Rush: thanks for the reply.
I apologize for the mix up. I have two options here in the Chicagoland area to have my engine rebuilt. Both are reputable engine builders. I was just trying to get an idea of what to expect to have my motor rebuilt. All your info pretty much answered my questions. Thanks again
I'm hoping to reuse as many parts as possible Ex. My rods pistons crank block etc. I know I'm going to have to purchase a new rod and possibly a piston. Not sure how bad I hurt the motor. And obvuiosly I will be running all new Honda gaskets and bearings.

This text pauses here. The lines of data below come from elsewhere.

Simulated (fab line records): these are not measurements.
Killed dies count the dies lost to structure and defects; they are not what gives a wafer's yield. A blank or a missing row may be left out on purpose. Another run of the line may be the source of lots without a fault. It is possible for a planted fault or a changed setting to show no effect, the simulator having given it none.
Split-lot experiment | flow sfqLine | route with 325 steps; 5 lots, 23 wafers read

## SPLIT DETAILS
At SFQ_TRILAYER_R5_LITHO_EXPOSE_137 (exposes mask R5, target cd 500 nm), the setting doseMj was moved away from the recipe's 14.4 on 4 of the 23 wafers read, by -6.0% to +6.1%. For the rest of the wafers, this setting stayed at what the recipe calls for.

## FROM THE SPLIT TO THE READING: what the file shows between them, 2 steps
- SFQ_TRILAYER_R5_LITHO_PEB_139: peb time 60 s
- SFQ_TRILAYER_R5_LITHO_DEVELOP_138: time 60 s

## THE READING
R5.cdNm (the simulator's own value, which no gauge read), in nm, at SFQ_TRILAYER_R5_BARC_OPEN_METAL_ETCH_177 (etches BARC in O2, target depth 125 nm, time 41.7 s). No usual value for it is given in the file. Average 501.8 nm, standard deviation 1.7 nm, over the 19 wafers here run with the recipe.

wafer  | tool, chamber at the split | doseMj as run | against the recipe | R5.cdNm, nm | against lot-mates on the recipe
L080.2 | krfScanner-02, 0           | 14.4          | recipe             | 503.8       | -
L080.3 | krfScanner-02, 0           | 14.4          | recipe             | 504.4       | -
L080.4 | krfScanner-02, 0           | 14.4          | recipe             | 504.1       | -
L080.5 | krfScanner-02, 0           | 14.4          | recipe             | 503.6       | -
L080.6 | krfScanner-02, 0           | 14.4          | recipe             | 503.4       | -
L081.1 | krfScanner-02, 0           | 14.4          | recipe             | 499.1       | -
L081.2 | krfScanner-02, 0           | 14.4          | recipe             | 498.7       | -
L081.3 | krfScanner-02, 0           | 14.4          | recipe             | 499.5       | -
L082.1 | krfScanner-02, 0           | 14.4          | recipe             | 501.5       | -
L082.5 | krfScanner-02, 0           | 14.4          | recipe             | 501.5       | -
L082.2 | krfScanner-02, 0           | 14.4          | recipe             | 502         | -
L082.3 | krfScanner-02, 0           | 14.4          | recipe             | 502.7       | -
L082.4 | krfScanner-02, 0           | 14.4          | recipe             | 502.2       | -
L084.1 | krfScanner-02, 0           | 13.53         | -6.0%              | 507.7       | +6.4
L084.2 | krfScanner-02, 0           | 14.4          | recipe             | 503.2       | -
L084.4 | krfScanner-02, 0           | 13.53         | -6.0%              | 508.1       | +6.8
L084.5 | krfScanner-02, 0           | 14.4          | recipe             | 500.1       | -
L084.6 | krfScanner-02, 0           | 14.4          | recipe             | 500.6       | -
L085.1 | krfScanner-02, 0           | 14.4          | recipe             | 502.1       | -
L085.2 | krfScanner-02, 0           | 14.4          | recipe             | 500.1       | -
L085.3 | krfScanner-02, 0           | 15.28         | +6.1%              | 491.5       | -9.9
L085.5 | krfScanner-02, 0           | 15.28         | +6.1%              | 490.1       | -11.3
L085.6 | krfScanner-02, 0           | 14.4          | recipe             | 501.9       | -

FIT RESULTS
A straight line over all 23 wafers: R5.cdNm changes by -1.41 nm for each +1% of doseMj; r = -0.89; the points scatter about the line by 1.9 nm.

My end goal will be around 350-400whp. On e85 and maxing out that small gt28r. Should I consider CSS ? Or are those power figures achievable on basically a stock motor?
Thanks again
i can tell you from experience that if you had a bearing failure, you MUST replace the heat exchanger. it is the piece that the oil filter screws onto. it acts as an oil cooler when the engine is warm and acts as an oil heater as the engine warms up. the strategy is to get the oil to operating temp as soon as possible and maintain that same temperature range within a certain percentage of efficiency.
350-400whp is obtainable on a stock block. there are several guys here on the forums as well as local guys making well over 400 and some making 500+ on a stock block. how long will it last at 500? who knows. thats a lot of stress on the stock hyperutectic piston. for the purposes of this reply, we'll round your power goal to 380whp. the engine should hold fine at this power level given the tune is good! you can build a motor to hold 1,000whp and it will eat itself alive at 400whp with a bad tune. detonation, pre ignition, and excessive intake air temperatures are a nightmare for an engine.
if you had a bearing failure, the crank will need to be replaced as well as the corresponding rod that had the bearing failure. if the crank is only slightly damaged then you can have it machined and run a larger bearing on that one journal. wether it is cost effective to do this, will be unknown till you get a price on machining the crank. personally, i would replace the crank. a used but good crank should be a good fit for your build.
as for the "css" you should be plenty fine on the stock sleeves. i am using the stock sleeves on my build right now which will be at 500-550whp. they say the stock sleeves are good for 600. again, the stock sleeves would hold 700 with a good tune!
just for education: the reason you sleeve a motor is because cylinder pressures. the more boost you run, the higher your cylinder compression is on the combustion stroke. you have to keep in mind that cylinder pressures diminish heavily as the piston travels down. many engines see a cylinder pressure of 2,000 psi (might be more but i am forgetful.) this is a lot of pressure from such a small structure like a cylinder which is only roughly 7-8mm thick. when a pre ignition occurs, the cylinder pressure can spike to 20,000psi which obviously will crack the cylinder. most cylinders crack in the upper portion of the sleeve. typically 1" from the top. this is where the cylinder pressures are at their max. what im getting at is, the K sleeves are quite strong. but they will never be strong enough to handle a bad tune. this is why im stressing about a good tune.
im sorry if i leave so much information in a single reply. but i try to make my posts very worthwhile with education, facts, and my own knowledge. i also try to cover all the bases so people using the search function can find answers without needing to post a thread about it.
last thing to add, E85 is your best friend. it has a much better cooling ability when compared to gas. i recently melted a piston on my supercharged k20a2 at only 320whp. i have a feeling had i been on E85, that piston may have not been subject to that extreme heat.